Both the academic article, and the popular articles based on it, talk about religious children and non-religious children in general, but the authors did not sample children in a way that allows them to generalize to religious and non-religious children. Given the serious problems with the sample, we do not know who the results generalize to.
Nothing about the sample is random.
The authors picked six countries non-randomly (Canada, China, Jordan, Turkey, USA, and South Africa), picked one or two cities from each of these countries non-randomly, and then recruited respondents non-randomly. Nothing about the sample is random, thus the results cannot be generalized to any group, not even not even to religious and non-religious children in the seven sampled cities. Moreover, there are many ways this sampling method is likely to bias results towards religious children appearing less altruistic. For example, if you recruit a religious child from a South African slum and a non-religious child from the family of a University of Toronto professor, you are likely to find some differences between the children that have nothing to do with religion.

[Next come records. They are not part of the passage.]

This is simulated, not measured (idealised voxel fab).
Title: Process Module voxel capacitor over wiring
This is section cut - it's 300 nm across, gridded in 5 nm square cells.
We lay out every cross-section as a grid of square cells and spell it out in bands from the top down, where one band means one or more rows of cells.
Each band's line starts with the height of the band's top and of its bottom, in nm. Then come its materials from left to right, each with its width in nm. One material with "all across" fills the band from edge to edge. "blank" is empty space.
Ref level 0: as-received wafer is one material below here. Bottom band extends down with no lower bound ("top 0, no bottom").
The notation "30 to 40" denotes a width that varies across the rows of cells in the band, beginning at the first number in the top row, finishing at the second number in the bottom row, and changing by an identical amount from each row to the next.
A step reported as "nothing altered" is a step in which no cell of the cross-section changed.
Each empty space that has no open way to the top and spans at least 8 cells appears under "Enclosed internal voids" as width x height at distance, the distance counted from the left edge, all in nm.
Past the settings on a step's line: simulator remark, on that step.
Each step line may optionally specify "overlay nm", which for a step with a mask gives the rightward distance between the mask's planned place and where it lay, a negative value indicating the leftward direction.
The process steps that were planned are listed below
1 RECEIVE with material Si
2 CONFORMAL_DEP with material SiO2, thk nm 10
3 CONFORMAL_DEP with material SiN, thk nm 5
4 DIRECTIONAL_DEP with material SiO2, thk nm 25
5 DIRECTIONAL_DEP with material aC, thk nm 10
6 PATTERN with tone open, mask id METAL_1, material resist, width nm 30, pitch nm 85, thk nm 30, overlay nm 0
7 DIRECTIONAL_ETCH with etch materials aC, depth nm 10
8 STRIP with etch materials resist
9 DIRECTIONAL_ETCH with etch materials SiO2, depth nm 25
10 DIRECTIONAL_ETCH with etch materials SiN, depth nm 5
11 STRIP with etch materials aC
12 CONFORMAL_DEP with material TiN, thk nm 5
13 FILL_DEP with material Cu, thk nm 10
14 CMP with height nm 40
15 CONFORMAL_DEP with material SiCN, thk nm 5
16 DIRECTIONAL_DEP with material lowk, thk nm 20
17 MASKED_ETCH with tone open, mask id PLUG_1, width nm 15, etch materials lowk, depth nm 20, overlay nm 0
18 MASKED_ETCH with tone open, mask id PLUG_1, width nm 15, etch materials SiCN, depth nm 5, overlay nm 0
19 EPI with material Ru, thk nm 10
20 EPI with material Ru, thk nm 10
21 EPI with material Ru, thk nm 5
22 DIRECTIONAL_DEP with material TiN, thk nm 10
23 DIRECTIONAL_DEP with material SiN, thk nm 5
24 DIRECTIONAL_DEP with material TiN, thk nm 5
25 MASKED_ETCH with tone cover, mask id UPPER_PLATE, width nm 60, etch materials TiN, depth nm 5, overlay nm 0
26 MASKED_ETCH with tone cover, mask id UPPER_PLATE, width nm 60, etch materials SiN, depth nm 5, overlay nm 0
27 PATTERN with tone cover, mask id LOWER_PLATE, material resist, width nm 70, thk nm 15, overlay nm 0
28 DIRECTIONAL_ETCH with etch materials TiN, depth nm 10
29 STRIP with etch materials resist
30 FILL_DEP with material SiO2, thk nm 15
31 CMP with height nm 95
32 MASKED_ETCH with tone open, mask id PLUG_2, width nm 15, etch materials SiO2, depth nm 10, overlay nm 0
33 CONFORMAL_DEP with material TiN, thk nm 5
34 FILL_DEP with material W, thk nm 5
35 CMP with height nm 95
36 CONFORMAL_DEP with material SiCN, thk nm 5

Because the sample is not random, all generalizations from their sample and all significance tests using their sample are meaningless.4 Any first-year statistics textbook will tell you this. When research based on random samples exists, we should always privilege results from random samples over non-random convenience samples. And random samples consistently suggest a positive association between religion and altruism.
4) Do the authors do sufficient work to demonstrate that the relationship between religion and giving behavior is causal? No.
Even in good samples, correlation does not prove causation. But with a badly biased sample, even more effort is required to demonstrate that a correlation is plausibly causal. Unfortunately, the authors do not even go to the effort I would require in an undergraduate statistics class.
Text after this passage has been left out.